Although they were brutally gunned down almost 80 years ago, everyone knows the names “Bonnie & Clyde”, even if they’re only familiar with the bank-robbing basics. Don’t look now, but Arthur Penn’s landmark, definitive Bonnie & Clyde film — with Warren Beatty and Faye Dunaway in the title roles — came out 46 years ago, so I imagine there’s a large segment of younger movie fans who haven’t seen the story of Bonnie Parker and Clyde Barrow play out on screen. The ultra low-budget Bonnie & Clyde: Justified arrives just in time to capitalize coincide with December’s star-studded, multi-network miniseries that will surely raise the notorious duo’s pop culture profile once again.
“Now the tale I’m about to tell you is the truth, the author’s side. And if anyone tells you different, then they didn’t know Bonnie & Clyde.”
Bonnie & Clyde: Justified actually has an intriguing hook. Director David DeCoteau and writer Rolfe Kanefsky seem to have found their inspiration in the poems/diaries of the real-life Bonnie Parker. (Particularly “The Trail’s End”, which later became known as “The Story of Bonnie and Clyde.”) The film is also billed as “an incredible love story,” so it’s no surprise to see the filmmakers take a somewhat sympathetic approach to their subjects. (In case the movie’s title wasn’t a big enough clue.)
“They have committed every crime you can imagine, as if they’re our heroes. They’re not.”
The movie actually opens in 1934, with former Texas Ranger Frank Hamer (Eric Roberts) promising to bring down Bonnie and Clyde with his posse. (***80-YEAR-OLD SPOILER ALERT***He succeeds***END OF 80-YEAR-OLD SPOILER ALERT***) After briefly showing us the pair on their last, ill-fated car trip, the action jumps back to 1926 when Bonnie (Ashley Hayes) was a 15-year-old girl with a weakness for bad boys who married high school sweetheart Roy Thornton (Julian Brand). Meanwhile, Clyde (Jim Poole) was already up to no good, stealing a turkey truck with older brother Buck (Hagen Mills).
Bonnie & Clyde: Justified chronicles the couple’s first meeting through a mutual friend in 1930, the beginning of their crime spree — which eventually included the addition of Buck, along with his pious wife Blanche (Jean Louise O’Sullivan) — and, of course, their iconically violent deat…wait a minute…did this movie really just bail out on showing us the end of Bonnie and Clyde’s life?
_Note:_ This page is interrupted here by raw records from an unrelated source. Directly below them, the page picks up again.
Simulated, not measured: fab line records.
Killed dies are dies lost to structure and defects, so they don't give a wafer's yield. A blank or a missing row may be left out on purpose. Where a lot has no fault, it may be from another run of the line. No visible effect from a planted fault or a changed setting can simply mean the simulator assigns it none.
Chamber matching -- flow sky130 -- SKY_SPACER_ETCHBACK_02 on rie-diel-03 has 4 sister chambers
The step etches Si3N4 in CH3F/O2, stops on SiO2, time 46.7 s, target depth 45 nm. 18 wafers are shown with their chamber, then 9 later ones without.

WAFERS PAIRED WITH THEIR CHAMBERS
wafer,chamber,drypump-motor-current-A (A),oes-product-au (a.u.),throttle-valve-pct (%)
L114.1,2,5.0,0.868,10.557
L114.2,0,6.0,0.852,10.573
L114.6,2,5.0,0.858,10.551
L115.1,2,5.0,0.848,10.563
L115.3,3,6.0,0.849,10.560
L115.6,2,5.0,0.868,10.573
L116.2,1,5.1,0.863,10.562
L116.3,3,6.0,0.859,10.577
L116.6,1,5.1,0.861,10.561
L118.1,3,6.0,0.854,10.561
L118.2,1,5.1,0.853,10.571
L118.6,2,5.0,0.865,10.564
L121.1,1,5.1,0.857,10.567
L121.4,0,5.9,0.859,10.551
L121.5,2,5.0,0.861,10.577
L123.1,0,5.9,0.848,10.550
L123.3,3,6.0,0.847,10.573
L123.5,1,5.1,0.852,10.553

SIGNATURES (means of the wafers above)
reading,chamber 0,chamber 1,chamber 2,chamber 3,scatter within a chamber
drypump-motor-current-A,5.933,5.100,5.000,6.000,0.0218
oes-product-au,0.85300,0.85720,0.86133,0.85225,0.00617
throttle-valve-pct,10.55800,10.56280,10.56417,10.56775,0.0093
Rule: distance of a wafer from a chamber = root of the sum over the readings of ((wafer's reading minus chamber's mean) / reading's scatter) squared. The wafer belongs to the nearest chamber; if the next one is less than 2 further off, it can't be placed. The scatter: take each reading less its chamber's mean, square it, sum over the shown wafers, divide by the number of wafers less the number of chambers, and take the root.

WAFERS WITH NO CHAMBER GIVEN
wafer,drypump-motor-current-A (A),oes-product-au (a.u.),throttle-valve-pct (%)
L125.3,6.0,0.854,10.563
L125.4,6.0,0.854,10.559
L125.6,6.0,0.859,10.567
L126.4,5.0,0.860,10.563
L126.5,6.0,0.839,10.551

I realize some people were perturbed when Steven Spielberg’s Lincoln passed on showing us the president’s assassination. However, that movie is really about the passing of the 13thamendment — rather than a comprehensive survey of Lincoln’s life — so I didn’t mind the choice. On the other hand, it seems like the makers of Bonnie & Clyde: Justified — which purported to show their troubled, tumultuous lives and deaths — simply ran out of money. The director appears to be going for a Butch and Sundance-esque effect, but instead it really looks like your DVD copy of the movie just froze.
Of course, that sort of miscalculation could be overlooked if that were the extent of this low-budget production’s ineptitude. Instead of staging any robberies, we only see Bonnie and Clyde run into a building, then run back out less than a minute later with a bag of loot. (Although they are mostly known as bank robbers, the film at least rightly shows that Clyde preferred to rob gas stations and convenience stores.) We see the duo capture and humiliate law enforcement officials, but we’re never shown any of the ones they actually kill.
It’s clear the filmmakers have chosen to focus on a romanticized version of Bonnie & Clyde; that might be misguided to some — and downright offensive to others — but at least it’s a definitive choice. The problem is the acting and plotting on this project aren’t strong enough to support it. There’s decent chemistry on display during the couple’s first meeting, but the movie doesn’t make Bonnie’s rapid leap from digging bad boys to becoming an accessory to armed robbery believable. (Especially since she’d been previously burned by her “bad boy” hubby.)
The film clocks in at a sleek 90 minutes, but it feels like 20 percent of the screen time is spent scanning through shoddy, fake newspaper articles about the couple (the headlines are legible, but the actual stories are a bunch of squiggly lines), or watching them pose for provocative pictures. I understand the notion that their exploits captured the public’s imagination, but when you see Bonnie and Co. posing for the same picture multiple times, it just feels like the director is blatantly trying to pad his running time.
It doesn’t help that the majority of the performances range from “wooden” to “school play-quality.” The exceptions are Hayes (a newcomer with a fierce, dangerous glint in her eye that makes her a decent Bonnie) and Roberts (a pro who drawls a bit of life into his line readings, even if he’s in the movie for less than 10 minutes).
Bonnie & Clyde: Justified briefly touches on some interesting points about media manipulation and directly ties their desperate, Depression-era exploits to modern times. Unfortunately, the film doesn’t really expand on either of these points because it’s time for Bonnie to grab a cigar and pose for another picture. Then again, I can’t exactly say I’m mad at this misguided mess of a movie. In its attempt to cash in on the renewed interest in Bonnie and Clyde — the same way the release of Hatfield & McCoys: Bad Blood suspiciously followed the record-breaking History channel miniseries — this film actually made me want to go back and watch the old Beatty/Dunaway classic. I suggest you skip this one and do the same.